Senate confirms Greg Katsas

When President Trump nominated Greg Katsas to the U.S. Court of Appeals for the District of Columbia, I called the pick a home run. But before circling the bases, you have to get to first.

Katsas got to first base yesterday when the Senate confirmed him by a 50-48 vote. The tally suggests the usual (these days) straight party line vote. In fact, however, two Senators broke ranks — one from each party.

Sen. Joe Manchin (D-WVa) voted to confirm Katsas. Sen. John Kennedy (R-La) voted against confirmation.

Katsas is a stellar selection. Indeed, I have suggested that he’s second only to Justice Gorsuch among Trump’s judicial picks.

A rock solid conservative, Katsas was executive editor of the Harvard Law Review, a Supreme Court clerk for Justice Thomas, and a high ranking attorney at the Justice Department during the George W. Bush administration. Our friend Shannen Coffin discussed Katsas’ service during the Bush years here.

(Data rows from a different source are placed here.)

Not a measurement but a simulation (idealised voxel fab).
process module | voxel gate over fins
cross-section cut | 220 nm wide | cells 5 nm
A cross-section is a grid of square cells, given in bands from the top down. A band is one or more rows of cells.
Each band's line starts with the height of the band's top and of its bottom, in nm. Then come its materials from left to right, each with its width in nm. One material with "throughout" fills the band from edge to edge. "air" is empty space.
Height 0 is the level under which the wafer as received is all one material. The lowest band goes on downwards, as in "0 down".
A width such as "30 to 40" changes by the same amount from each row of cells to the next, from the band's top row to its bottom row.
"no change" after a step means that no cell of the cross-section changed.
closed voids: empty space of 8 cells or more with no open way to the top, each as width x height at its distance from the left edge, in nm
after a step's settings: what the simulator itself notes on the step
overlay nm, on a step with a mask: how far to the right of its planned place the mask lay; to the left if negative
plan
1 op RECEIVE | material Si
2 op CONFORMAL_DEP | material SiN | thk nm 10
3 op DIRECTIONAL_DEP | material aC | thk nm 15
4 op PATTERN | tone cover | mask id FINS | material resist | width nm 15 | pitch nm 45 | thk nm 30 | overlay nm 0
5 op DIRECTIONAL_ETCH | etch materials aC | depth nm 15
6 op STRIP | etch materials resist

Katsas has argued Supreme Court cases as a government attorney and in private practice. He has also argued in every U.S. appeals court. In all, he has more argued than 75 appeals.

Under President Trump, Katsas served as deputy counsel to the president in the White House Counsel’s Office. This service was the basis for Sen. Kennedy’s “no” vote, on the theory that Katsas will have a conflict of interest in cases involving the president. However, during his confirmation hearing, Katsas provided a list of the issues he has worked on at the White House and promised to recuse himself from any cases involving his work as a government lawyer. Kennedy pointed to nothing in Katsas record to suggest he won’t honor that promise.

Katsas replaces another rock solid conservative, Judge Janice Rogers Brown. Thus, he will not change the ideological balance of the D.C. Circuit. However, at age 53, Katsas will likely be a conservative judicial star for decades on that court or, perhaps, a higher one.